A horseplayers group believes its boycott negatively impacted handle at the Churchill Downs spring meet where the total money wagered decreased by more than $48 million based on numbers reported by the Kentucky Horse Racing Commission.
The Horseplayers Association of North America supported a boycott of Churchill's meet when the Louisville track announced before opening day that takeout would be increased for all wagers. Although Churchill does not report or comment on meet handle figures, the track did note difficulties in maintaining field sizes which were down from last year and 24 fewer races being offered at this year's meet.
The Louisville track is required to submit handle information to the KHRC. Blood-Horse obtained those KHRC handle figures for Churchill through a Freedom of Information Act request.
According to the KHRC numbers, total wagering on Churchill Downs races this year reached $368,808,994, which is down 11.5% compared with last year's total of $416,853,804. On-track wagering fared better; at $55,974,321 it was off just 2.4% compared with 2013.
Before the meet started, HANA called for a boycott of the Churchill meeting after the track announced takeout rates on win, place, and show wagers would be increased from 19% to 22% and takeout on exotic wagers would go from 19% to 22%. Takeout is the money removed from the pools before winning wagers are paid and it is used largely to fund the track and purses.
HANA president Jeff Platt believes the protest, as well as decreased churn—winnings that players return back into the pools—were big reasons for the handle decline. Higher takeouts result in reduced winnings in players' hands to wager back into pools. According to Churchill Downs, this year's takeout increase resulted in 79% of total wagering dollars returned to bettors this year compared with 81.6% last year.
On a website documenting the boycott efforts, organizers noted that if players had supported the Churchill meeting, other tracks would be encouraged to increase takeout rates. Organizers noted that the handle decline was especially dramatic if Kentucky Derby day, which saw handle increase 1% to $186.6 million this year, was not considered.
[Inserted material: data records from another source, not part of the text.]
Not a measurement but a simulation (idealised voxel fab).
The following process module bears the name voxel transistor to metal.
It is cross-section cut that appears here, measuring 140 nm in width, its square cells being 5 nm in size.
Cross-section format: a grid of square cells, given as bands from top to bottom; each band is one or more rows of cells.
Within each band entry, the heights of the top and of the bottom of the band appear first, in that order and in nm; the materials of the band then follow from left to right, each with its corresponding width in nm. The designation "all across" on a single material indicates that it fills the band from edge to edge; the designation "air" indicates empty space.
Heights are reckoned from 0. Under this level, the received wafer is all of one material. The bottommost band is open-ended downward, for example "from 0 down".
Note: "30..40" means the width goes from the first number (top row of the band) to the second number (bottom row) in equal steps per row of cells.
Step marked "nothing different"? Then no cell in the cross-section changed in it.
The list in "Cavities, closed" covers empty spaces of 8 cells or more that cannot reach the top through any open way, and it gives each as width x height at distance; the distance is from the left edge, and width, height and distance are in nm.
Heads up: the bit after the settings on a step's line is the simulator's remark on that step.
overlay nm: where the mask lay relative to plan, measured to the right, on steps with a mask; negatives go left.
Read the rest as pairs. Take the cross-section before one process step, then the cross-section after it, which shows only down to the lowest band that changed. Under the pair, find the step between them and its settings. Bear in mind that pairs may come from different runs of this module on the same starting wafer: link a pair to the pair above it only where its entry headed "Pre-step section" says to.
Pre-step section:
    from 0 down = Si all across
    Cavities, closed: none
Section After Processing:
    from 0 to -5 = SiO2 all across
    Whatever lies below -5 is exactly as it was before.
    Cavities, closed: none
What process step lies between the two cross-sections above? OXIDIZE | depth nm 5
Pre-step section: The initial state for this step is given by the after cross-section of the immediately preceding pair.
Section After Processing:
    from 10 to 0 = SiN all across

Studies have linked field sizes and handle. Generally, larger field sizes help increase handle. At Churchill, the average field in the 372 races conducted at the 2014 spring-summer meet was 7.29 horses, a decline from an average of 7.78 horses-per-race during the same meet in 2013, which also consisted of 38 racing days.
Churchill said the decline in the horse population and competition for available horses, especially those in mid-to-lower level claiming races, prompted the track to run 372 races during the spring meet, compared with 396 races run during the spring of 2013. That gave the track 24 fewer races to generate handle.
"The smaller field sizes are the results of a combination of factors that include years of substantial decline in the North American foal crop and increased regional competition for horses from racetracks in Indiana and Ohio with purses fed by casino revenues," Churchill Downs president Kevin Flanery said in a release.
Boycott organizers continue to call for wagering to be withheld on the Louisville track's remaining 2014 meets as well as other tracks and properties owned by Churchill Downs Inc.